New group in Beaufort Co. pushes for better schools in hopes of improving local economy
Two Beaufort County marketing professionals who formed a nonprofit last month to help garner support for November’s $345 million school bond referendum have spent the past two weeks illegally raising money for the effort, the South Carolina Secretary of State’s Office confirmed Thursday.
Within hours of The Island Packet and The Beaufort Gazette bringing the matter to the attention of Citizens for Better Schools Now!, the group rectified the issue by complying with a state fundraising law that requires entities seeking donations in South Carolina to register with the charity division of the Secretary of State’s Office.

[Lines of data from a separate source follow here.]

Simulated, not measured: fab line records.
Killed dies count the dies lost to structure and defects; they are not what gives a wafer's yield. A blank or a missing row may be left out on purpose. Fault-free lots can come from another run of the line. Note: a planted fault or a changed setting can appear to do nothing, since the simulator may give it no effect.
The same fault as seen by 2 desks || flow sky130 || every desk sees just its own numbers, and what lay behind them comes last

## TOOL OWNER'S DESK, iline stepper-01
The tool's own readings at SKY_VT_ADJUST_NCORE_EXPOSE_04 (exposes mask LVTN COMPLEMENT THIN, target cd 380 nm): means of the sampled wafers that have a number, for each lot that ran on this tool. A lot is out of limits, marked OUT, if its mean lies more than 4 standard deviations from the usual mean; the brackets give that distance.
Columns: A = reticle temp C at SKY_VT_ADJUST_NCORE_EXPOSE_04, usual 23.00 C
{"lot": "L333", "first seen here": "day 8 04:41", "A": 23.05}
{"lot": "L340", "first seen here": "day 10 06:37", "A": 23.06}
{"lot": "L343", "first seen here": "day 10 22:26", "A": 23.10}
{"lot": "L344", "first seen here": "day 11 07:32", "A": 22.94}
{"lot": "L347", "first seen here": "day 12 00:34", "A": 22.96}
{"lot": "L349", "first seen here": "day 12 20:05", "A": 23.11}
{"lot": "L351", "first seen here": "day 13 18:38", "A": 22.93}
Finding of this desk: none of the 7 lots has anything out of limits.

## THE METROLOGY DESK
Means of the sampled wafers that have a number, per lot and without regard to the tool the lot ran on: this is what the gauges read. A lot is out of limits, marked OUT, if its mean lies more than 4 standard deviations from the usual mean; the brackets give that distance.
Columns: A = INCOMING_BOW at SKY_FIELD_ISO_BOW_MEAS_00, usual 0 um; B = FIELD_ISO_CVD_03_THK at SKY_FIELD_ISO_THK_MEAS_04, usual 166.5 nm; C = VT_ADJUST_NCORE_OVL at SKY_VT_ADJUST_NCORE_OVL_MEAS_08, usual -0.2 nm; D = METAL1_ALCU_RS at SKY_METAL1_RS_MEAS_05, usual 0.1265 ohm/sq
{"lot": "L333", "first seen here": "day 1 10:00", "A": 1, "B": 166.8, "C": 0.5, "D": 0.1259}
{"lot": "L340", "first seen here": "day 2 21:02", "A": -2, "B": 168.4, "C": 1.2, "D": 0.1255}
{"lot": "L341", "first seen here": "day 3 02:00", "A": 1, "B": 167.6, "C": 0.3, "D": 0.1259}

Citizens for Better Schools Now! was formed in June by paid advisers Tom Gardo, president of Denarius Group on Hilton Head Island, and John Williams, creative principal of Williams Group PR in Beaufort, to advocate for the upcoming school bond referendum, which both say will ultimately boost the local economy.
“When potential businesses ask about our schools, we want to be able to say the schools are top-notch,” Gardo said. “That used to be Beaufort County’s calling card, to be honest with you.”
Money from the two-question bond referendum, if passed, would go toward improving safety, technology and facilities across the district; expanding the overcrowded campuses of May River High School and River Ridge Academy, both in Bluffton; funding the demolition and rebuilding of Robert Smalls International Academy in Beaufort; and upgrading athletic fields and playgrounds across the district.
Gardo and Williams said Wednesday that these school improvements would encourage more families and businesses to move to the area and more students to stay in the area after graduation, which could result in more people entering the local workforce.
Their goal is to raise between $80,000 and $100,000 to create campaigns promoting the referendum and registering voters.
So far, Citizens for Better Schools Now! has received three “small but much-appreciated” donations, according to Gardo and Williams.
November’s bond referendum is the third the Board of Education has put in front of voters in the past three years.
If it passes it would be the first successful one for the district since 2008. The district held two failed referendums in 2016 and 2018, the latter with a dismal 27.8 percent “yes” vote.
Originally, Gardo and Williams reached out to the district in May, before the school board approved the bond referendum, to see whether the district planned to outsource their marketing campaign when the time came.
District spokesman Jim Foster said the district is restricted by state law from explicitly promoting the referendum and will instead host information town halls across the county in the lead-up to the vote.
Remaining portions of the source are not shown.